I am trying to download "Free PMC Articles"(preferably in PDF format) through FTP service(whose PMCID is collected through Entrez API).
I am aware that PMC files are available under,
-> PMC Open Access Subset
-> Author Manuscript Collection
-> Historical OCR Collection that can be accessed through FTP services.
What I observed(attaching the query along) while experimenting the things are,
1.) We can use "OA Web Service" to discover downloadable resources from the PMC Open Access Subset (in form of FTP Links). So based on the file either .tar.gz/pdf/xml files are available for download.
(The question is whether I am going in a correct path and do I need to download tar.gz file all time because PDF format is not directly available for all documents)
2.) If the file is not in Open Access Subset, I am able to file those files(using PMCID as reference) in Author Manuscript Collection, which is through (https://ftp.ncbi.nlm.nih.gov/pub/pmc/manuscript/).
(The question is while accessing files through Author Manuscript Collection, FILES ARE AVAILABLE ONLY IN XML/TXT FORMAT, my requirement is to get the PDF files. Is there anyway to get the files as PDF)
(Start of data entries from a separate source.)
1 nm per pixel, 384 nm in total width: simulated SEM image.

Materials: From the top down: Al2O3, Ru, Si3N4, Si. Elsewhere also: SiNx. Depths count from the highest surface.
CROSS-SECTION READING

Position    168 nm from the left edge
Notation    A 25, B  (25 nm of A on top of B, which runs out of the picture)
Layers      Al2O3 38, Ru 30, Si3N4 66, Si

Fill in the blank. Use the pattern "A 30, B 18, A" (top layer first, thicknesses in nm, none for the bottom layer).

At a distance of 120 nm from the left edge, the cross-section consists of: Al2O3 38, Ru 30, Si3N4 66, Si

3.) I found one interesting document whose PMC ID can't be located either in PMC Open Access Subset/Author Manuscript Collection.(https://www.ncbi.nlm.nih.gov/pmc/articles/PMC5743844/)
(May I know in which collection I can find this document)(And will all the FREE PMC ARTICLE be available for download through FTP Service and is it the right way I am travelling through?)
NOTE : I know we can retrieve the documents through Scraping, but NCBI is not encouraging that.
Any of your Support will be highly appreciated...